— March 20, 2018
First introduced in the UK in the late 1970s, the term “work-life balance” has only become more popular and relevant over time.
While the focus has morphed over time to consider the needs of different audiences within the workplace—mothers, the sandwich generation, millennials and more—the basic question has remained constant: How can we find and keep hold of that elusive holy grail—the equilibrium between the two competing elements, work and home?
The answers to this question have frequently been either less-than-satisfying platitudes (from “you can have it all” to “you can have it all, just not all at the same time”) or less-than-effective advice about how to better manage one’s time in a way that manufactures the additional minutes or hours required to steady the scales.
But the fundamental problem may be with the words that were chosen—nearly 40 years ago—to characterize the problem (or the opportunity). Balance is an impermanent state. Stasis is fleeting. Pendulums swing back and forth, reaching the middle point for a brief moment in time before moving on. Emotions are rarely even; rather they bounce between ups and downs, highs and lows. So, why would we expect—or strive for—balance in two highly dynamic dimensions of our lives?
These are thoughts I was having while in China recently for a speaking engagement. During a free afternoon, we did some sightseeing, and I happened upon a potentially new way of thinking about this conundrum. A residential section of Shanghai offered this.
Perhaps it’s time for us in the West to consider updating our aspirations from a precarious “balance point” to a much more promising “blur.” The constantly connected, work-from-anywhere global economy within which we operate today has already muddled the lines between work and non-work. Perhaps it’s time to lean into the blur and make it work for us.
Because redefining the goal of long-term, concurrent contentment in multiple dimensions of one’s life as a blur offers several advantages. A blur offers a broader corridor of what’s acceptable, allowing for the natural swings of the pendulum of life over time. A blur is more forgiving. Veer a little left or right of the centerline and it doesn’t matter—it’s not even noticed. And a blur provides a wider strike zone to get it right, reducing the debilitating guilt so many workers feel as they consistently fail to achieve the balance they so deeply desire.
Striving for work-life blur requires a new mindset—and a new way of measuring progress. It means:
- Developing target ranges rather than target points. For instance, blur your 30 minutes of exercise every day to 15-45 minutes, allowing a little more latitude to accommodate the realities of your work flow. Conversely, set a range of leaving the office between 5:45 and 6:15—and really leave at 5:45 when you can.
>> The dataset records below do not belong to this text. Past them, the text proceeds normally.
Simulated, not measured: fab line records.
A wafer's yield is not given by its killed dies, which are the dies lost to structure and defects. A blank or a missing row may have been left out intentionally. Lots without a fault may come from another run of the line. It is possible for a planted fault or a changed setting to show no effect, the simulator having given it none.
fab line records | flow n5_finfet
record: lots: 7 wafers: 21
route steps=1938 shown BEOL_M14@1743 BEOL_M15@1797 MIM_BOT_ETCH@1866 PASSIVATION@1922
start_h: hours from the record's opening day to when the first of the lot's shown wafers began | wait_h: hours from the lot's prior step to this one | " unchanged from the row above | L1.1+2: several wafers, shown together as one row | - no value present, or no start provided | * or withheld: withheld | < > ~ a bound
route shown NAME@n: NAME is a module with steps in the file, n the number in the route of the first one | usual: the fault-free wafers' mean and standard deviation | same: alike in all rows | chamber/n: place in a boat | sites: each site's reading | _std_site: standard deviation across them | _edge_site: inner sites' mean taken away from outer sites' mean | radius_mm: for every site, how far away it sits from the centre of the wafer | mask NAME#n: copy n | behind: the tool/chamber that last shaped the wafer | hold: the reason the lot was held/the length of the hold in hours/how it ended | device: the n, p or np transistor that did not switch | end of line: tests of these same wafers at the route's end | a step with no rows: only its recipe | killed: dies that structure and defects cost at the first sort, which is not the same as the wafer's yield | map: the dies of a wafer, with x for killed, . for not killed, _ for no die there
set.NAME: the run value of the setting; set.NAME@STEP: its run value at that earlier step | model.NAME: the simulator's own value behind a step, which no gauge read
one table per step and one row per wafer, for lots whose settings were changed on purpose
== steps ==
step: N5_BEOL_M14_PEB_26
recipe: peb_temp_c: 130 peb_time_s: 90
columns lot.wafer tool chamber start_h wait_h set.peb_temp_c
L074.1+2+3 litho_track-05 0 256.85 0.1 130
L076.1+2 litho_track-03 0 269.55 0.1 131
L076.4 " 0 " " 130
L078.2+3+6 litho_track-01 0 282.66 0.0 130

- Tracking daily but evaluating monthly. It’s still important to track your daily results, but don’t judge yourself based upon how one 24-hour period plays out. Blurring requires a longer term view. At the end of a month, see how your averages compare to your target ranges. Performance within desired ranges over the course of 30 days is a better barometer of your work-life blur.
- Cutting ourselves some slack when we don’t get it quite right. Striving for work-life balance is fraught with stress and a persistent sense of failure, failure that then can cause wider swings of time and energy investment as we try to even the scales. We’ll have better long-term results, if we can treat ourselves more kindly and gently as we integrate these two essential elements of life.
So, although that Shanghai high-rise might have been suggesting something different, I think it could serve us well to let it inspire us to give “balance” the boot and embrace the blur.